Automated Alert Intelligence
Auto Queen is the automated alert enrichment service. Prometheus alerts trigger AI-powered analysis via Step Functions, delivering enriched context to Slack — and engineers can continue the conversation in-thread.
How Auto Queen Works
From AlertManager → SNS → Step Functions → AI Analysis → Slack thread.
Pipeline Steps
AWS Step Functions orchestrate the entire flow.
Alert → SNS
Prometheus AlertManager fires alert to SNS topic — the entry point into Auto Queen.
Slack ACK
Step Functions immediately posts an acknowledgement to Slack so engineers know it's being handled.
Gather Context
Extract alert labels, annotations, and metadata. Query related metrics and logs for context.
AI Analysis
AI analyzes the context and may query RedQueen for deeper insights on metrics, logs, or Kubernetes state.
Thread Reply
Post enriched analysis as a thread reply with actionable insights and recommendations.
Agent Follow-up
Engineers can continue the conversation in-thread, asking RedQueen for more details or different angles.
Benefits
Why automated alert enrichment matters.
Instant Context
On-call engineers see AI analysis alongside the alert. No manual investigation needed.
Reduced MTTR
Faster incident resolution with pre-analyzed logs, metrics, and historical correlation.
24/7 First Responder
Every alert gets the same thorough analysis, regardless of time of day or team availability.
Continuous Conversation
Engineers can ask follow-up questions in-thread. Auto Queen keeps the context and digs deeper.
What Gets Analyzed
Auto Queen extracts context and queries RedQueen for deeper insights.
Alert Metadata
- Alert name and severity
- Labels (namespace, pod, service)
- Annotations and runbook URLs
- Firing duration
Prometheus Queries
- Related metrics for context
- Historical trends
- Threshold comparisons
- Resource utilization
OpenSearch Logs
- Error logs from affected pods
- Recent deployments
- WAF blocks if relevant
- Correlated events
Example: High Response Time Alert
See how Auto Queen handles a typical performance alert.

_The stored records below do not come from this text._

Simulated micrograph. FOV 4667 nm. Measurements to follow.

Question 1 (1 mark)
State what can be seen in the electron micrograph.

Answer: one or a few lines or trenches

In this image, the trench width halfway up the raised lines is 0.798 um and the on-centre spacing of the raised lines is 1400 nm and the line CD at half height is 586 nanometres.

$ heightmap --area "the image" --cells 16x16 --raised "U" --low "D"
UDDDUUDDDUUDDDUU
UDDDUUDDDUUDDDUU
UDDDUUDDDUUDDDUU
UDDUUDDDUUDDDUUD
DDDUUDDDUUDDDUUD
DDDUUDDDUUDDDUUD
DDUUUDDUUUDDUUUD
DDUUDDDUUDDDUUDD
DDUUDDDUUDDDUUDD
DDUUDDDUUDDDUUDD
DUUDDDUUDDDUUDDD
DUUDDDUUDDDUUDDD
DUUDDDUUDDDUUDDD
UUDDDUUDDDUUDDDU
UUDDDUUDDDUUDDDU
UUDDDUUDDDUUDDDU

ResponseTime90thPercentile > 0.9s for frontend-api in prod namespace
🚨 HIGH Response Time | frontend-api | 90th percentile at 1.2s ⏳ Analyzing...
Querying RedQueen for request rates, error rates, and pod status... Searching logs for recent errors and deployments...
📊 Analysis: Response time spike correlates with 2x traffic increase. CPU at 85%. Deployment 15 min ago introduced new DB query. Recommend: check new query performance or scale replicas.
👤 "Show me the slow DB queries" 🤖 "Found 3 queries over 500ms in the last hour..."